Robert G. Eccles is a Visiting Professor of Management Practice at Oxford University Said Business School, and Mika Morse is the Founder and CEO of Goldfinch Strategies.
When Exxon filed its lawsuit challenging California’s new climate disclosure laws, it framed the issue as a constitutional one: the state is compelling the company to “tell a story” it disagrees with. According to Exxon, requirements to report greenhouse gas (GHG) emissions under SB 253 force it to adopt a narrative about emissions and climate risk that violates its First Amendment rights.
At first glance, this argument seems to align with the standard for judging the constitutionality of compelled speech. Under Zauderer v. Office of Disciplinary Counsel (471 U.S. 626, 1985), the government can compel disclosure of “purely factual and uncontroversial information” as long as the speech is reasonably related to a government interest. But if the information is not “factual and uncontroversial,” the government must prove that the law is narrowly tailored to achieve a compelling interest–the “strict scrutiny” standard of review.
Here, Exxon is asking the court to define GHG emissions disclosures as “controversial” not because it disagrees with carbon accounting generally, but because of the implications of the particular metric California requires. This argument ignores a basic fact about the regulatory disclosures. Companies are routinely required to report standardized metrics, even if they run counter to their preferred narrative. This is particularly true in financial markets, which rely on consistent information to function.
The timing of Exxon’s lawsuit is interesting. Just days before, Exxon helped launch Carbon Measures, an industry coalition to develop new carbon accounting standards. Exxon’s CEO called for better emissions data, saying “if you can’t measure it, you can’t manage it.” The company is now simultaneously arguing that California’s measurement requirements are unconstitutional compelled speech while advocating for different measurement requirements it prefers. The First Amendment doesn’t protect a right to be measured only by metrics of your own choosing.
Further complicating the matter is that it’s not clear what the goal is of Carbon Measures. If its objective is voluntary adoption, then it’s likely that some companies will adopt it and others won’t. It’s possible that this initiative may lead other companies to propose yet other measures to their preference if they don’t like the Carbon Measures approach. This will lead to a proliferation of different ways to report on carbon. Yet if the ultimate objective of Carbon Measures is to replace the GHG Protocol with an “E-Ledgers Approach” the irony is obvious. ExxonMobil doesn’t support compelled speech unless the speech is something it wants others to be compelled to do.

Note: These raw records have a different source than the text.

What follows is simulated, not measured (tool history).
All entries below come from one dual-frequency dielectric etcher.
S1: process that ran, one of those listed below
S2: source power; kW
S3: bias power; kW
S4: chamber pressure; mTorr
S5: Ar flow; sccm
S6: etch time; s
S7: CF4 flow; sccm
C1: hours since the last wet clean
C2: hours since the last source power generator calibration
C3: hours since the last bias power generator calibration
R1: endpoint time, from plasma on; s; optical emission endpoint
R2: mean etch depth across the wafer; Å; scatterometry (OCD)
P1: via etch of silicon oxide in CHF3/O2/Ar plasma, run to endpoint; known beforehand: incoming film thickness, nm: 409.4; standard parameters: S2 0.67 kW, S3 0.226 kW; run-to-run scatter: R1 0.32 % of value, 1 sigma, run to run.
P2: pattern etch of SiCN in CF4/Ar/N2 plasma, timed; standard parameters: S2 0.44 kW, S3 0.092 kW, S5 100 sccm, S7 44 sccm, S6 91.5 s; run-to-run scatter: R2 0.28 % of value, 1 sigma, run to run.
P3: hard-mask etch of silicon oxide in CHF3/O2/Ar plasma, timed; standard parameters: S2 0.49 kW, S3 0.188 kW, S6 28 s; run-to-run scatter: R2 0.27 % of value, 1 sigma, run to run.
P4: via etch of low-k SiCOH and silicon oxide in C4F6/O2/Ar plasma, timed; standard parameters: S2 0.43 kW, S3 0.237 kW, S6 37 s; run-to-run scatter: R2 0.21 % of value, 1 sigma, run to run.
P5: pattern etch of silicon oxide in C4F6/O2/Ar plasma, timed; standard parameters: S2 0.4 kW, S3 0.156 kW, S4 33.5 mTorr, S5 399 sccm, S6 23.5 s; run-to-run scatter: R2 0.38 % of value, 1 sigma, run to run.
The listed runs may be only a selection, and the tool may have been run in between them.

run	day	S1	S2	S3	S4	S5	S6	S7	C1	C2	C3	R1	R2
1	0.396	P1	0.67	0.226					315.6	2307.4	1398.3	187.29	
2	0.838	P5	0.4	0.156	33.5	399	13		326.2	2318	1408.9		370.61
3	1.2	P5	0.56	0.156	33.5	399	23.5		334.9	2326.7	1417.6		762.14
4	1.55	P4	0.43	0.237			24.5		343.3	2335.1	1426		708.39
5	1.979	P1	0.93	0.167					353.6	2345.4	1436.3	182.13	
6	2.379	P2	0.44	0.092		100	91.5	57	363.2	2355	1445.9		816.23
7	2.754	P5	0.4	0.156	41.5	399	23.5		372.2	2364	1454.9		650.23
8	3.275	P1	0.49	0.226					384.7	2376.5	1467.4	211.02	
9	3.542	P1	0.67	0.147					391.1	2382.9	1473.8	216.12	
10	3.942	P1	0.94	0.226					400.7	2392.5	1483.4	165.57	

If disagreement with the potential narrative associated with a metric were enough to transform a disclosure rule into unconstitutional “compelled speech,” then virtually any financial reporting requirement could be challenged. Companies could object that GAAP depreciation schedules do not reflect “their story” about the useful life of their assets, that revenue recognition rules distort the perception of their business model, or that pension accounting assumptions unfairly color views of their long-term solvency.
History shows that companies have fought disclosure metrics that proved inconvenient to their preferred story. When FASB required companies to expense employee stock options in the mid-2000s, the business community fought back vigorously. The Board faced what the SEC’s historical society called “unprecedented opposition,” including Silicon Valley protest rallies, a Senate resolution urging FASB to abandon the effort, and legislative proposals to strip FASB of authority over the issue. Opponents argued the valuation models were subjective, hypothetical, and even misleading. Yet the standard took effect, and nearly two decades later, it remains in place—unrepealed, unchallenged, and unremarkable.
Fair-value accounting provoked a similar uproar. Banks insisted that mark-to-market rules forced them to present a distorted picture of their balance sheets and blamed the rules for sparking the 2008 financial crisis. Regulators kept the standard in place, and today fair-value reporting is regarded as essential for understanding financial exposure.
Improvements in pension accounting have also triggered intense pushback. Companies objected that requirements to recognize underfunded pension plans on the balance sheet exaggerated their liabilities and imposed a misleading narrative. Yet the standards took hold, and they made financial statements more informative for investors, not less.
Exxon’s First Amendment argument is already on shaky ground. In an earlier challenge to the same California laws brought by the U.S. Chamber of Commerce, a federal judge recently held that required GHG emissions disclosures are “purely factual and uncontroversial.” The judge pointed out that SB 253 doesn’t require companies to “agree or even comment on” climate policy debates. As he wrote, “the fact some may look favorably or unfavorably on a company based on its emissions report does not transform an otherwise non-controversial disclosure into a controversial one.” Most recently, the Ninth Circuit stayed the implementation of another California climate disclosure law (SB 261), but declined to stay SB 253.
Exxon’s position is not that GHG emissions disclosure is impossible or intrinsically unconstitutional—it is that California’s approach is the wrong approach. Carbon Measures, the initiative that Exxon launched, proposes tracking the carbon intensity of specific products, rather than using the GHG Protocol’s company-wide foot printing approach. Exxon prefers carbon intensity metrics, because they underpin their approximately $30 billion bet on developing low-carbon energy products. But some other companies may prefer a different narrative. As Exxon presumably advocates for acceptance of the Carbon Measures approach, it will be vulnerable to the same arguments it is deploying here. It is hard to see how Exxon can make the arguments in its lawsuit and credibly promote a new approach to emissions accounting and disclosure.
Disclosure regimes cannot be suspended every time a company proposes a different methodology. The GHG Protocol has been used by thousands of companies for decades. Investors have made clear that these emissions data are essential to assessing transition risk, operational resilience, capital allocation, and long-term value. California relied on that interest in defending its laws, and so far, the district court has agreed. If Exxon has a better approach, it can advocate for its adoption. It can also add context to the emissions disclosures required by SB 253. What it cannot do is claim the First Amendment bars California from requiring any approach at all until Exxon’s preferred standard wins.